Biden's remark that Putin cannot remain in power: Slip or veiled threat?
Sign up now: Get ST's newsletters delivered to your inbox

US president Joe Biden delivers a speech at the Royal Castle in Warsaw, Poland, on March 26, 2022.
PHOTO: EPA-EFE
Follow topic:
WARSAW (NYTIMES) - They were among the final few words of a carefully crafted speech. But they strayed far from the delicate balance that US President Joe Biden had tried to strike during three days of wartime diplomacy in Europe.
"For God's sake, this man cannot remain in power," Mr Biden said on Saturday (March 26), his cadence slowing for emphasis.
On its face, he appeared to be calling for President Vladimir Putin of Russia to be ousted for his brutal invasion of Ukraine.
But Mr Biden's aides quickly insisted that the remark - delivered in front of a castle that served for centuries as a home for Polish monarchs - was not intended as an appeal for regime change.
Whatever his intent, the moment underscored the dual challenges Mr Biden faced during three extraordinary summit meetings in Belgium and an up-close look at the war's consequences from Poland: Keeping US allies united against Putin, while at the same time avoiding an escalation with Russia, which the president has said could lead to World War III.
To achieve his first goal, Mr Biden spent much of the trip drawing the world's attention to Mr Putin's atrocities since he started the war Feb 24.
He urged continued action to cripple the Russian economy. He reaffirmed America's promise to defend its North Atlantic Treaty Organisation (Nato) allies against any threat.
And he called Mr Putin "a butcher", responsible for devastating damage to Ukraine's cities and its people.
Mr Dmitry Peskov, the Kremlin spokesman, said Mr Putin's fate was not in the hands of the American president.
"It's not for Biden to decide," Mr Peskov told reporters after Mr Biden finished speaking. "The president of Russia is elected by the Russians."
Even as he made it his mission to rally his counterparts, Mr Biden and his aides were determined to avoid taking actions that Mr Putin could use as pretexts to start a wider, even more dangerous conflict.
"There is simply no justification or provocation for Russia's choice of war," Mr Biden said earlier in his speech on Saturday night. "It's an example one of the oldest human impulses - using brute force and disinformation to satisfy a craving for absolute power and control."
In closed-door discussions at Nato and with the leaders of more than 30 nations, Mr Biden repeatedly vowed not to send US troops into combat against Russia.

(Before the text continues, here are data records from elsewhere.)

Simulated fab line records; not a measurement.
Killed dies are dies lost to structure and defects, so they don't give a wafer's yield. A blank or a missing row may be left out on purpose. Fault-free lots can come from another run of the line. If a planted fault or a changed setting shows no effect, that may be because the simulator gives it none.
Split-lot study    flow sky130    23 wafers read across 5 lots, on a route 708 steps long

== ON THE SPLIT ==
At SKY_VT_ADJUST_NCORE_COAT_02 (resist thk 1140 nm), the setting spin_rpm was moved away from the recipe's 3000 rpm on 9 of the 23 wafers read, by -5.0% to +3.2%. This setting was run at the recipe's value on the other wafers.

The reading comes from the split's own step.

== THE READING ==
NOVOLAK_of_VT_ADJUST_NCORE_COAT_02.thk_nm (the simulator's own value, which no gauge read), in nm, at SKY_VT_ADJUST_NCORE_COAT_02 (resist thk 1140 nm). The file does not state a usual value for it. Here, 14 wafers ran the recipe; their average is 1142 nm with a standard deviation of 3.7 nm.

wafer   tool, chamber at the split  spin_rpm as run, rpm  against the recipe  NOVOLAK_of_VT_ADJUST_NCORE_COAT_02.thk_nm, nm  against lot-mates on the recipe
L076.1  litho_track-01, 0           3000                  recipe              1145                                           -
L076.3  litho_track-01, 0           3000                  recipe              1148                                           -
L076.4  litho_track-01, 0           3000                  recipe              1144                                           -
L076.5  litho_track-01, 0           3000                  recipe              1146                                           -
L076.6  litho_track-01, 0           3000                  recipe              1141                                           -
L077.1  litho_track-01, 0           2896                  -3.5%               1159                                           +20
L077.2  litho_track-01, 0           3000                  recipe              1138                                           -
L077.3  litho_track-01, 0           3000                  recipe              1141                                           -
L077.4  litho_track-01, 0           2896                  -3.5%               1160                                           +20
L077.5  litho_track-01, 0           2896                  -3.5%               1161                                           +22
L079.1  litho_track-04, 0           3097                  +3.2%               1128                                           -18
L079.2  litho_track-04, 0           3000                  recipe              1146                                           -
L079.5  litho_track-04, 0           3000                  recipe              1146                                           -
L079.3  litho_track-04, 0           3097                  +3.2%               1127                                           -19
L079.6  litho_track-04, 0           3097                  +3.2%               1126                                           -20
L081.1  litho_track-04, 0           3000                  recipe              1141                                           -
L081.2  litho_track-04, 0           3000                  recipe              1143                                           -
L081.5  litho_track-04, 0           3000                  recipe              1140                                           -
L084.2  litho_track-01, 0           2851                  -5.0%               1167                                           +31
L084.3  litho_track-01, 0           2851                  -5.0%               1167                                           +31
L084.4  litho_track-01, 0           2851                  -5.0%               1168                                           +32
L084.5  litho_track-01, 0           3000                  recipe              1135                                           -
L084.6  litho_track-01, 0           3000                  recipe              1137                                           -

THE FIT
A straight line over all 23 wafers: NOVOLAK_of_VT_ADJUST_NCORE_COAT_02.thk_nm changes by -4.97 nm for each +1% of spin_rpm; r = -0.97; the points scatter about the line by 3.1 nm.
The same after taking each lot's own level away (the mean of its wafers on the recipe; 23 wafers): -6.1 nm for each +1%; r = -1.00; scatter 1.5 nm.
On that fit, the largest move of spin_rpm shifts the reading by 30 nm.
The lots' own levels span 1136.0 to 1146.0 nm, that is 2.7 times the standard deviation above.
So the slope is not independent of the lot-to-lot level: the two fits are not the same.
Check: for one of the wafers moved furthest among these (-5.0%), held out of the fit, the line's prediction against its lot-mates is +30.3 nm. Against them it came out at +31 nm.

And, despite desperate pleas for additional help from Ukrainian President Volodymyr Zelenskyy, Mr Biden remained opposed to using Nato or US fighter jets to secure the country's airspace from Russian attacks.
Mr Biden's trip, which began on Wednesday, came at a pivotal moment for his presidency and the world, amid the largest war in Europe since 1945 and a mushrooming humanitarian crisis.
Both are testing the resolve and cooperation within the Nato alliance after four years in which former president Donald Trump cast doubt on its relevance and pushed a policy of America First isolationism.
For most of his foray abroad, Mr Biden succeeded in staying on message, according to veteran foreign policy watchers - a reality that made his last-minute comment about Mr Putin's future even more striking.
"That message of unity is exactly what Putin needs to hear to convince him to scale back his war aims and end the brutality," said Dr Charles Kupchan, a senior fellow at the Council on Foreign Relations.
"It's what Ukrainians need to hear to encourage them to keep up the fight. And it's what Europeans need to hear to steady their nerves and reassure them that the United States is fully committed to their defence."
And yet, the President ended his trip Saturday and returned home with few concrete answers about how or when the war will end - and grim uncertainty about the brutal and grinding violence still to come.
A top Russian commander on Friday appeared to signal that Moscow was narrowing its war aims, saying that capturing Kyiv, Ukraine's capital, and other major cities was not a priority.
Colonel General Sergei Rudskoi, chief of the Main Operational Directorate of the Russian military's General Staff, said in a public statement that the military would instead concentrate "on the main thing: The complete liberation of the Donbas", the south-eastern region that is home to a Kremlin-backed separatist insurgency.
Administration officials say a Russian withdrawal to Donbas would amount to a remarkable failure for Mr Putin, who has drawn international scorn for his invasion and has plunged the Russian economy into disarray under the weight of global sanctions.
If Mr Putin decides to limit the scope of the fight, it would pose new diplomatic challenges for Mr Biden, who has used the horror of all-out war to rally the world against Russia's aggression. That could prove more difficult if Mr Putin decided to move some of his forces back - whether as a real retreat or a strategic feint.
For the moment, however, large portions of Ukraine remain under siege while the country's forces have mounted a fierce resistance.
Mr Jeremy Bash, who served as a top adviser at both the Pentagon and the CIA under former President Barack Obama, called Mr Putin's war a "a geopolitical earthquake" and a "once-in-a-generation contest" that has forced Mr Biden to adapt quickly to a rapidly changing security and diplomatic world.
"President Biden is now a wartime commander-in-chief waging four wars at once," Mr Bash said Saturday.
"An economic war, an information war, likely a cyber war, and an unprecedented indirect military war against Putin. And so far, Putin has been unable to achieve a single one of his objectives."
Several of the administration's most ardent supporters in the foreign policy world quickly chided the president for seeming to seek Mr Putin's removal.
Dr Richard Haass, president of the Council on Foreign Relations, called it a "bad lapse in discipline that runs risk of extending the scope and duration of the war".
While US officials still insist their goal is not regime change in Moscow, even the president's top national security advisers have made clear they want Mr Putin to emerge strategically weakened.
"At the end of the day, the Russian people are going to ask the more fundamental question of why this happened and how this happened," Mr Jake Sullivan, the president's national security adviser, told reporters on Air Force One on Friday, before the president's speech.
"And we believe that, at the end of the day, they will be able to connect the dots."
Mr Sullivan added: "These are costs that President Putin has brought on himself and his country and his economy and his defence industrial base because of his completely unjustified and unprovoked decision to go to war in Ukraine."